The influence of du Marquise throughout the Enlightenment period was undeniably revolving. The fact that intellectual and artistic works of powerful women were denied in public was viewed as a demeaning and unsettling issue through her eyes. Through the power of her academic strength, du Marquise confidently expressed her intelligence and shared her newfound ideas publicly in the early eighteenth century. As a beautiful, independent woman with a passionate nature, she became an inspiration through the way she single-handedly marked the “turning point” for women in society.


I feel the full weight of the prejudice which so universally excludes us from the sciences; it is one of the contradictions in life that has always amazed me, seeing that the law allows us to determine the fate of great nations, but that there is no place where we are trained to think ... Let the reader ponder why, at no time in the course of so many centuries, a good tragedy, a good poem, a respected tale, a fine painting, a good book on physics has ever been produced by a woman. Why these creatures whose understanding appears in every way similar to that of men, seem to be stopped by some irresistible force, but until they do, women will have reason to protest against their education. ... I am convinced that many women are either unaware of their talents by reason of the fault in their education or that they bury them on account of prejudice for want of intellectual courage. My own experience confirms this. Chance made me acquainted with men of letters who extended the hand of friendship to me. ... I then began to believe that I was a being with a mind ...
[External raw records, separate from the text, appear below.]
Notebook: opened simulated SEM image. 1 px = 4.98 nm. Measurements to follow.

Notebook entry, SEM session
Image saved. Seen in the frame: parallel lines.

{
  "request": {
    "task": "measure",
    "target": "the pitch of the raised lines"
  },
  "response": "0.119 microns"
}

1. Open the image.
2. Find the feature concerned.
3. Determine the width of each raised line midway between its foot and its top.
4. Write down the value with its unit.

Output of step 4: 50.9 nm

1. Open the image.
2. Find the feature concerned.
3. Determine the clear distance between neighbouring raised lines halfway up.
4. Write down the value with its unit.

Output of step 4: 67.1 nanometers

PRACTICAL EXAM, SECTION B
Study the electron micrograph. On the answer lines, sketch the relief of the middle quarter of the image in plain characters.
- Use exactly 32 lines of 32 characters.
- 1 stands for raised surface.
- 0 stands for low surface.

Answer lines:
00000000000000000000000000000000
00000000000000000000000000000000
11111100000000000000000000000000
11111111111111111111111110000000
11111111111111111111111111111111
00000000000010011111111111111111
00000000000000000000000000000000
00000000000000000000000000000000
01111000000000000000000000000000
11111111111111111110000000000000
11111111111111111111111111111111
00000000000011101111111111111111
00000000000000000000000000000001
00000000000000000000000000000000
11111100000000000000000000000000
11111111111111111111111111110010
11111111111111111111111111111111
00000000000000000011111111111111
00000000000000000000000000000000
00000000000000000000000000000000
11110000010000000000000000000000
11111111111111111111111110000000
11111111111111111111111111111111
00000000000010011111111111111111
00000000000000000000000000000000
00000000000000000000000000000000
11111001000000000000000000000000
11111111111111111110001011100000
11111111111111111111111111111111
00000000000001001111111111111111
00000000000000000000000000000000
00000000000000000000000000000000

Her soulful aspiration that one day women intellectuals may be acknowledged and credited for their high personal efforts just as men were, stimulated immense success with regards to the work she accomplished. Besides the multitude of letters, notes and unpublished experiments, Du Marquise translated Oedipus Rex from Greek to French and published The Elements of the Philosophy of Newton in 1738, The institutions de Physique in 1740 and as well as a translation from the original Latin into French of Principia of Isaac Newton in 1759.

Du Châtelet is significant not only for her writings but also for what her life and accomplishments tell about the possibilities for a woman of her day. She devoted her time reading, studying, writing, publishing, and gaining valuable recognition in a world meant to be exclusively male. Her firm belief and support of equality amongst women was effectively expressed through her various scholastic contributions. It was through intellectual power that The Marquise du Chatelet positively aspired change and hope for women in a revolving world.